I often accuse ballplayers of being kinda dumb. It’s not meant as a slam, really. At least not a harsh one. Ballplayers are what they are, and what they usually are are guys who didn’t go to college and spend a lot more time thinking about where they’re going to build the tree stand this November than how the world works. Hell, the dude who is often referred to as the smartest guy in the game — and my favorite player of all time — likes to pee on other guys’ feet in the shower and giggle when he passes gas and stuff. And I’m cool with that. Football players spend at least three years in college and look at all the really dumb things they do. Really, don’t change my ballplayers. I don’t want them to be any different than they are.
[Ross Ohlendorf] wrote his senior thesis on the investment in and rate of return of baseball draft picks and will spend part of this offseason as an intern at the U.S. Department of Agriculture, doing research on Longhorn cattle.

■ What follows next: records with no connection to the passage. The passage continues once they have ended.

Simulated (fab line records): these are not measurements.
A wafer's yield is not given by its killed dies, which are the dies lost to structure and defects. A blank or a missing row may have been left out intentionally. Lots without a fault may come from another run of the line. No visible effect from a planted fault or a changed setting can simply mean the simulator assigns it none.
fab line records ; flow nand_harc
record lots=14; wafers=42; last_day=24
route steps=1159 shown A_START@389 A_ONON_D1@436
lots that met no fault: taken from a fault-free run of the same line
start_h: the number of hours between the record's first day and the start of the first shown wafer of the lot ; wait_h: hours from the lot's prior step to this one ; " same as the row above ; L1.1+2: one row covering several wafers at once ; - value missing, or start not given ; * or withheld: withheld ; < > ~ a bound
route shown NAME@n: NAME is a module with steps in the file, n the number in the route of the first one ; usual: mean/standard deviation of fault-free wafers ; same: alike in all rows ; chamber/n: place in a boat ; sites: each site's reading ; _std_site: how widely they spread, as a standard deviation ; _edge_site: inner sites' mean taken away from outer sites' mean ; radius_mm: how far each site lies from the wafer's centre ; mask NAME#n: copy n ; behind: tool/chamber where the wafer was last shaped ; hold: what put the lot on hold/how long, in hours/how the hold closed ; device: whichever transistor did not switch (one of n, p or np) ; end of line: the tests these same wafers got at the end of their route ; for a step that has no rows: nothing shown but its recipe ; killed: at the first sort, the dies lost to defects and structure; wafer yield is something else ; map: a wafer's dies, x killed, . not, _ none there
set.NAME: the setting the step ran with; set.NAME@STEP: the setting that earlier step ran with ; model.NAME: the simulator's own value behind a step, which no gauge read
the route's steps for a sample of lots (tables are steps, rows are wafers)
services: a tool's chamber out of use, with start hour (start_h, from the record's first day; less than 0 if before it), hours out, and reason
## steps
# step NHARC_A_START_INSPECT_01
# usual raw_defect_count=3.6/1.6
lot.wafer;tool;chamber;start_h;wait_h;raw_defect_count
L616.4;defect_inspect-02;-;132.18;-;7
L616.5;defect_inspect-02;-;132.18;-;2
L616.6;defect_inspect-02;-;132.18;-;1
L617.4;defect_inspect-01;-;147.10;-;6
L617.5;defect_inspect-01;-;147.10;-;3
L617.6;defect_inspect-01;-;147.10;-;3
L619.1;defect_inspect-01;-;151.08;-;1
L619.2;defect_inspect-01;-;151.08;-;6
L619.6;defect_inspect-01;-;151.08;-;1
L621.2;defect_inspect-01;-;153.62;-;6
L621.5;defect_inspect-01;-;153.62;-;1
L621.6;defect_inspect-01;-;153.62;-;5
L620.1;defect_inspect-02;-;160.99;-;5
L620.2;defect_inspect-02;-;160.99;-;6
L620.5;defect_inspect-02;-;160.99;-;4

“In some ways, it can take a little pressure off,” he says of having an alternative career path. “It doesn’t mean you have less desire. But I think it helps you relax.”
Lots of interesting stuff about smart dudes in the game in that article, and of course, the usual Doug Glanville anecdotes (“You become the locker room problem-solver. It becomes who you are, just like Randy Myers was the guy with live grenades in his locker”).